Some in Wyoming still aren’t convinced that U.S. Sen. Cynthia Lummis is as opposed to the legalization of marijuana as she says she is.
The recent skepticism comes in response to her support of the SAFER Banking Act, legislation that would ensure all businesses have access to banking deposit accounts, insurance and other financial services. That includes allowing financial institutions to provide cannabis businesses access to banking services such as bank accounts, credit cards and checks without fear of retribution by federal regulators.
A division has developed among those who support the bipartisan bill because it would apply to cannabis businesses in states where its use is legal.
Republicans like Lummis and Sen. Steve Daines of Montana have championed the bill because it ensures that firearms manufacturers and energy industries cannot be targeted in the future through Environmental and Social Governance (ESG) type initiatives that restrict their access to bank accounts and loans.
What About Weed?
Lummis told Cowboy State Daily earlier this month that despite the criticism she’s received over it, the bill “does nothing to legalize marijuana.”
Although that may be true, Wapiti resident Richard Jones said the legislation unnecessarily opens up a door for regulating a marijuana industry that does not yet exist in Wyoming. Jones is one of the lead organizers of Wyoming Citizens Against Normalization (WY CAN), an anti-marijuana group.
“Anything you do to regulate or add something in there only opens the door and admits that it’s normal,” Jones said. “You can’t get any more restrictive than having a ban.”

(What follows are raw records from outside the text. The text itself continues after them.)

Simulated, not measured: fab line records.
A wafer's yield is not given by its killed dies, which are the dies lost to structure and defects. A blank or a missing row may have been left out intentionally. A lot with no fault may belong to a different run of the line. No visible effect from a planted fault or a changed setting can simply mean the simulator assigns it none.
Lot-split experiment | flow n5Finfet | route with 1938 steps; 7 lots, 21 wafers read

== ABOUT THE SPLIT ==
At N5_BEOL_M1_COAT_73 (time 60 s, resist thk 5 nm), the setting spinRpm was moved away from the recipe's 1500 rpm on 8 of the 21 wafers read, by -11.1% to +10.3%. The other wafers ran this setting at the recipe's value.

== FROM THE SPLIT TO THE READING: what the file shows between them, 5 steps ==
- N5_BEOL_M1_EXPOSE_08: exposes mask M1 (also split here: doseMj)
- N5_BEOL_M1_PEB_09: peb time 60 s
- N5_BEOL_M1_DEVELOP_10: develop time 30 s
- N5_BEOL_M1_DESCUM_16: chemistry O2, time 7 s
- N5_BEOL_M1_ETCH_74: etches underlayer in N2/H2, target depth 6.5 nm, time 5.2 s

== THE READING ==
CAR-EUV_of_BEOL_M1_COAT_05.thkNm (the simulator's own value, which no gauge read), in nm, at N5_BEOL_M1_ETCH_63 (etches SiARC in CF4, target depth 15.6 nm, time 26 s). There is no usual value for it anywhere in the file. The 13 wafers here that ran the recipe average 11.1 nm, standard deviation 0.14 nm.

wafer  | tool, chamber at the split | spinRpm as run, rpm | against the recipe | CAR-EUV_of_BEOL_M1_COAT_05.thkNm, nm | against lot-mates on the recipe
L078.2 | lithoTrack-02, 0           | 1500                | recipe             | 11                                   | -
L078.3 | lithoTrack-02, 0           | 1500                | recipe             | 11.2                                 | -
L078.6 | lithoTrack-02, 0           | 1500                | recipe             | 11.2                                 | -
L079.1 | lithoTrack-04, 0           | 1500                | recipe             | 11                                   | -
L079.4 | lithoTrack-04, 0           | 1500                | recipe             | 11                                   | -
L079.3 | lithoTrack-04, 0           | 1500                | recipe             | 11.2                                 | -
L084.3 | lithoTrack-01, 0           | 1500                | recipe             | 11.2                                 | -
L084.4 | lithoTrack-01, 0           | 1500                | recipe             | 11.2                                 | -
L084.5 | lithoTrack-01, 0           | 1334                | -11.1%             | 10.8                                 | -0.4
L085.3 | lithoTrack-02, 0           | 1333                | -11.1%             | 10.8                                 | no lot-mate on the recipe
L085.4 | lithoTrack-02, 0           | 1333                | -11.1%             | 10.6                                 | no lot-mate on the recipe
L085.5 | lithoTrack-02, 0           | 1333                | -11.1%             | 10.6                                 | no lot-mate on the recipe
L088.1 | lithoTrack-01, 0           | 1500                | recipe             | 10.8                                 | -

Democrats that support the SAFER Act like Colorado Sens. Michael Bennet and John Hickenlooper have touted the financial safe harbor it provides for that state’s legal marijuana industry. The legislation is almost universally supported by the marijuana industry, which is largely prohibited from using conventional banks.
Daines has also expressed support for the pro-marijuana aspects of the bill, but Lummis has not.
Last month, the Senate Banking Committee of which Lummis is a member voted to pass the SAFER Banking Act by a vote of 14-9.
Earlier this month, Washington, D.C.-based group Smart Approaches to Marijuana (SAM) Action sent out a robotext to thousands of Wyoming residents, accusing Lummis of working with New York Democratic Senate Majority Leader Chuck Schumer to legalize marijuana and cut away Second Amendment rights.
Schumer sent out a “dear colleague” letter to the 99 other members of the Senate, saying passing the SAFER Act was one of his top priorities for this session.
In an op-ed in the Wyoming Tribune Eagle last week, Lummis described the texts as “baseless mistruths” made in “an attempt to mislead the people of Wyoming and misrepresent the work I am doing each and every day on behalf of our great state.”
Luke Niforatos, executive vice president of SAM, told Cowboy State Daily his group sent the texts to expose Lummis’ partnership with Schumer and her efforts on the bill.
“Given her state has no legal marijuana industry, we think Wyoming voters would be surprised their Senator is leading the fight to federally legitimize this industry,” he said.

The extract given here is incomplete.